Phone calls from corporate and transactional attorneys are everyday occurrences at our office, especially when the sale of a client’s company is nearing completion. But this call was a little different.
“Doug” was calling not to discuss a contract provision or a step in the due diligence process, but to let off a little steam that had built up in his relationship with “Nick,” our common client, who was in the home stretch of the sale of his $15 million wholesale produce company.
“I don’t know what’s going on with Nick,” Doug began, with a touch of exasperation in his voice. “He’s been a friend of mine and a client of our law firm for more than ten years, and he’s always been the consummate business owner – a solid thinker, a clear communicator, and a reasonable risk taker who never let emotions keep him from making good business decisions.” Doug paused, presumably for a sip of coffee. “But ever since this sale began to look like it was going to happen, he’s not the same Nick.”
“What do you mean, Doug?” I asked, pretending not to know the answer.
“I don’t know where to start,” he replied. “I mean, for two years he’s been telling me that he was finally ready to sell out and what he was going to do after the company sold, and he seemed to feel good about this deal. But, Jim, here he is, about to sell his business for a million dollars more than it’s worth, with everything looking good, and he’s become an absolute basket case.
“Nick’s usually a really nice guy, but yesterday he screamed at my secretary because when he called I was meeting with another client. Last night he called me at home to tell me, for the third time this week, that he wasn’t sure if this was a good deal and maybe he was making a big mistake. And then he started ranting about the buyer and wanting to know why they’re asking for the maintenance records on his refrigeration units and why they don’t seem to appreciate how great a company they’re buying and, if they’re that kind of people, how will they treat his employees and customers and on and on. I finally had to cut him off and said, ‘Who are you and what have you done with Nick?’
“Jim, you talk to him every day, probably more often than I do. What’s going on with him?”
I’m pretty sure Doug couldn’t hear me smiling over the phone. Nick’s behavior wasn’t a surprise; in fact, it was predictable.

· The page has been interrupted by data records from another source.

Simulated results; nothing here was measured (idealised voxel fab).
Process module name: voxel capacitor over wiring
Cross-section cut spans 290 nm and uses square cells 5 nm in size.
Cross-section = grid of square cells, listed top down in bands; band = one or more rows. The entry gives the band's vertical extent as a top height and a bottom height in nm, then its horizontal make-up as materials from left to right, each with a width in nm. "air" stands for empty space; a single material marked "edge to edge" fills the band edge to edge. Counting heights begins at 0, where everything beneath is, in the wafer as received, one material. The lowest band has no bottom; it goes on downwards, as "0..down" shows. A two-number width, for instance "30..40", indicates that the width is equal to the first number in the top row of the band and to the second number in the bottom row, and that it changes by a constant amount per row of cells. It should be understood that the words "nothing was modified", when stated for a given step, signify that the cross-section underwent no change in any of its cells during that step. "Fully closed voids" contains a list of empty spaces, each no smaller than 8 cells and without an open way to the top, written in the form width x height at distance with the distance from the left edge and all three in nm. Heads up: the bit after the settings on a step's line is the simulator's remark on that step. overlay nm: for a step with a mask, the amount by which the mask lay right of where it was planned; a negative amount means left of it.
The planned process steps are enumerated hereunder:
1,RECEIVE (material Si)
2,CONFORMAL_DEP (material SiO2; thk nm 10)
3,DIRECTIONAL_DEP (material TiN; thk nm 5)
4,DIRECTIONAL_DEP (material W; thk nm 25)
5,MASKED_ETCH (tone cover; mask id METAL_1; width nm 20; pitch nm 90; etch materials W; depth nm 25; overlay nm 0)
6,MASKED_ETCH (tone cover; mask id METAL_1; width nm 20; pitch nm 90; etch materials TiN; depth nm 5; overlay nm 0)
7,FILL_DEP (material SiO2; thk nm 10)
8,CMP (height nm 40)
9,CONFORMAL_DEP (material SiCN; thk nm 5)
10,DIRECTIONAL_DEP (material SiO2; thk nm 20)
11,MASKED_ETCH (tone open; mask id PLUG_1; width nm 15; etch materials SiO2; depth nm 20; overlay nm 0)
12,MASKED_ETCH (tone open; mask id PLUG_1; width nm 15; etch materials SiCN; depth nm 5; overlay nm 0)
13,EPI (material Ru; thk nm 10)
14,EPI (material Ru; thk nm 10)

“Doug, what’s going on with Nick is this,” I answered. “He’s selling his business.”
There was a long pause. “It’s really that tough on a person?” Doug asked.
“Unless you’ve been there, it’s hard to appreciate what he’s going through,” I said. “Take all of the fears and other emotions of life’s major events – raising children, getting divorced, selling your house, buying a new house, packing and moving, losing a close family member, forfeiting your identity, and knowing that it’s all going to happen and it’s all your doing – and you’ll begin to get an idea of what’s going on in Nick’s head.”
“Well,” said Doug. “I’ve gone through all of those things, but not at the same time. No wonder he’s struggling. What do I do about it?”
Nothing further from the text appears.